For the fourth straight spring, LeBron James has mired himself in his self-imposed “Social Media Blackout”, where he just stops tweeting and apparently stops reading or watching anything of any kind for the NBA Playoffs. 

Does this strange, pseudo hibernation from all things media actually help The King play better?  Is it possible it might be hindering him?  Is there any way to even tell, one way or the other?  Probably not.  But that won’t stop us from trying!
 

The Blackout is born

 
It all started back in the summer of 2012, a year after LeBron and the Heat were publicly flogged at the hands of the Dallas Mavericks in the 2011 Finals. 

Apparently, Bron Bron felt as though big, bad social media was somehow to blame for his forgettable performance in that series, because as soon as the playoffs rolled around the next year, he commenced the first of his self-imposed bans from the digital world.
 
Tuesday after his morning shoot around prior to the Boston Celtics Game 2, he discussed why he felt the need for the blackout,

I don’t have no phones, no social media, I don’t have anything, I don’t care about nonsense. There’s too much nonsense out there. Not during this time, this is when I lock in right now and I don’t need nothing creeping into my mind that don’t need to be there

He claimed at the time that he was seeking to shed all distractions and focus only on what was important.  A couple months later, he went on to win his first NBA title over the Thunder in 5 games, so it’s hard to argue with the results of his ploy. 
 
Ever since, it’s become a tradition of LeBron’s to go digitally comatose throughout the entire playoffs.  This year is no different.  He’s officially off the grid, ladies and gents.
 

Does it help?

 
Only LeBron really knows whether this whole media blackout thing really helps him on the court or not, and since he keeps doing it every year, one might draw the conclusion that it does.
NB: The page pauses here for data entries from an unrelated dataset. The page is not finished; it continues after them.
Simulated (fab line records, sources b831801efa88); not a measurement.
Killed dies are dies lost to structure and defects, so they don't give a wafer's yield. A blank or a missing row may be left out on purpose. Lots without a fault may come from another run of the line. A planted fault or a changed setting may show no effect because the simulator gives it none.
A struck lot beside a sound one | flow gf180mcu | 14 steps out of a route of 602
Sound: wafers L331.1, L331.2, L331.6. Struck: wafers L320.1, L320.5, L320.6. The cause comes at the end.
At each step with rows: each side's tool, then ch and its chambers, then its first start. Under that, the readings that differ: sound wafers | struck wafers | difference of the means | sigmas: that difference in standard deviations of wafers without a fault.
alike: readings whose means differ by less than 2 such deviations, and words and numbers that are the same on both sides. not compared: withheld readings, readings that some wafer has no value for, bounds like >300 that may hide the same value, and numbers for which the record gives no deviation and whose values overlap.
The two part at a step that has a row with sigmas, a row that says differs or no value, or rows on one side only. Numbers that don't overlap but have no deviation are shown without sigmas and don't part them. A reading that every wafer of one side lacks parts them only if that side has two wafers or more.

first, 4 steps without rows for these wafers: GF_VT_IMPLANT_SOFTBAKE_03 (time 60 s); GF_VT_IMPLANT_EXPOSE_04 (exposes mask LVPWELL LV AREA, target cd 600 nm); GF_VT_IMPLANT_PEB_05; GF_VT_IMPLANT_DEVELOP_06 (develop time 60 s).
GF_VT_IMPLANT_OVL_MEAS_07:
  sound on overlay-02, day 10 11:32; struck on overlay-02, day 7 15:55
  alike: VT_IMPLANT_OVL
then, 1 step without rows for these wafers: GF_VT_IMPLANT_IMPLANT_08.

But when you hash out the statistics, the numbers don’t really show any marked improvement in LeBron’s play since he began the blackout tradition four playoff campaigns ago.  On the contrary, if anything appear to show a slight drop-off. 
 
In six postseasons prior to The Blackouts, LeBron posted averages of 28.7 points, 8.5 boards, and 7.0 assists.  Over the four postseasons since then, those numbers have dipped to 25.9/7.8/6.0, which is obviously still very respectable, but undeniably a little less productive than before.

To be fair, while his overall numbers have gone down, his efficiency seems to have gone up, as he’s shooting 50% from the field and 34.4% from three in the postseason since his blackouts started as opposed to just 46.4% overall and 32.6% from deep in the playoffs prior. 
 
The only problem with that logic is that LeBron has also improved his efficiency during the regular season — social media and all — over the past four years, so it’s not as though the uptick in his playoff efficiency can be attributed to his blackouts alone.
 
I suppose the best measure of whether it’s helping is whether he’s winning or not, and he has won two titles since he started the self-imposed bans from playoff digitalia. 

However, the second title he won would never have happened if it weren’t for a miraculous Ray Allen three in Game 6, and I have a hard time believing that LeBron’s inactivity on social media had anything to do with Ray’s heroics in that moment.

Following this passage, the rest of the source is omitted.